2007-02-14

Apache Derby versus HSQLDB

So I tried to use HSQLDB for a little hobby AI project of mine, that is, mining information from Wikipedia. Now HSQLDB is so fast it is just silly. Thats all good. Now, I wanted to store a histogram in a table because the number of items was too great to store in RAM/HashMap. I convert the code to use the DB instead of the HashMap, and all is fine. Now I want to see the resulting topmost entries in this histogram thing. So I do something along these lines:

SELECT TOP 10 * FROM histo ORDER BY cnt;

Does this work? No. OutOfMemoryError. Why?? It turns out that HSQLDB does not use indexes for ORDER BY, and hence it tries to build a temporary result that consists of the entire database. I had a look at the source, and I was determined to fix this, however ugly the solution would be.

But then I found Apache Derby, and it looks to be all that I want. It does not seem to be as fast as HSQLDB, but on the other hand I should be mostly I/O bound anyway since my databases will be many times my RAM in size. Also, Derby seems to excel at the embedded and PreparedStatement corner, and that is exactly what I'm doing. 100% of my recurring SQL statements are already Prepared.

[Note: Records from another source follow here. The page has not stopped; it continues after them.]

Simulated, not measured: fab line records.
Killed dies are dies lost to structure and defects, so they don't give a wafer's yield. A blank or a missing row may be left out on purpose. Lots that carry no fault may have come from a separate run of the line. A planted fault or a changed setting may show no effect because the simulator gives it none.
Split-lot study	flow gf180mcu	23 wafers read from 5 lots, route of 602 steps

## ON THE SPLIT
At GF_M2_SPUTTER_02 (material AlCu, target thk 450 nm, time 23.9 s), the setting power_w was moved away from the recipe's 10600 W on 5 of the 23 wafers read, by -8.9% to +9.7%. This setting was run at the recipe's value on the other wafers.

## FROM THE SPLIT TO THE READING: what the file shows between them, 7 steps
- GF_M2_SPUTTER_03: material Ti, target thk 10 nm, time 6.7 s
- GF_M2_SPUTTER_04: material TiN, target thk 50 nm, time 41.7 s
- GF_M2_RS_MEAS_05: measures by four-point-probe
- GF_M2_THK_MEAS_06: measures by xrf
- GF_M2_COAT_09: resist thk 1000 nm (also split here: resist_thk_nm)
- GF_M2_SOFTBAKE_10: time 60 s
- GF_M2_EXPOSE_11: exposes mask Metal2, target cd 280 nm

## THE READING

HSQLDB is not a very young project, but I must say Derby seems to be about 10 times more mature to me.

HSQLDB 0, Apache Derby 1.

2 comments:

Samir Savla said...

I am not sure if you can use limit or top n in Derby yet. I am trying to use it too and am getting an exception too.

sandos said...

I am fairly sure limit etc should work fine in derby! What exception are you getting ?